The picture is not too clear, the wings of the moth were vibrating when I took the shot. It was still early in the day when I came across her so I suspect she may have been warming herself. But in the brief moment her wings were still I was amazed by the evolutionary intelligence I was witnessing.
It’s difficult to see in the picture but this blue-eye wing-patterned moth keeps its predators away by looking for all the world like a predator itself. The visual effect, with both wings splayed, is that of the face of a cat. A good thing when your predators are mostly birds.
It’s a deception that works. Any bird on the hunt will take one look and glide on. The eye-spots on the wings are a kind of power equalizer.
In this context I’ve sometimes wondered if deception can be a form of truth. I recall a story a friend told me about a grade-school teacher who in front of the entire class asked a student if his father was abusing him. To the teacher, it was obvious that something of the sort was happening, but the student said no. The ignorance of the teacher notwithstanding, the student, in a very real sense told the truth. In that public context, in front of peers, friends and everyone else…how else could the young boy have answered? To say no was as natural and right as having eye-spots on his wings. Context is still often everything.

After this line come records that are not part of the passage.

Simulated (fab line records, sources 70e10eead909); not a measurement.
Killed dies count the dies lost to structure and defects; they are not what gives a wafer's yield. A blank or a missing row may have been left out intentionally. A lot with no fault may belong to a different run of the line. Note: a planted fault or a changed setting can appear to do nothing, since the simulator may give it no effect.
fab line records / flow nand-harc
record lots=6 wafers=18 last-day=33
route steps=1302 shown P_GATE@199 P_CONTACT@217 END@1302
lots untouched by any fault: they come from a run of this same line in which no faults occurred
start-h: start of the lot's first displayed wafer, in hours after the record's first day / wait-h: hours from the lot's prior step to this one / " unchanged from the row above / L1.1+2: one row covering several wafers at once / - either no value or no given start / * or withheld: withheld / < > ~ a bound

I grew up in a Christian tradition that told us that all deception, all lying, was wrong. I recall the seriousness of a childhood debate in which we posed the question that if the Gestapo/Nazis etc. came to your door, would you lie or not, to keep your family safe. We were taught to be less wise than moths.
We can learn from the moth. Where there exists a power structure injurious to the life and well-being of a weaker person, a lie can be truer than the truth.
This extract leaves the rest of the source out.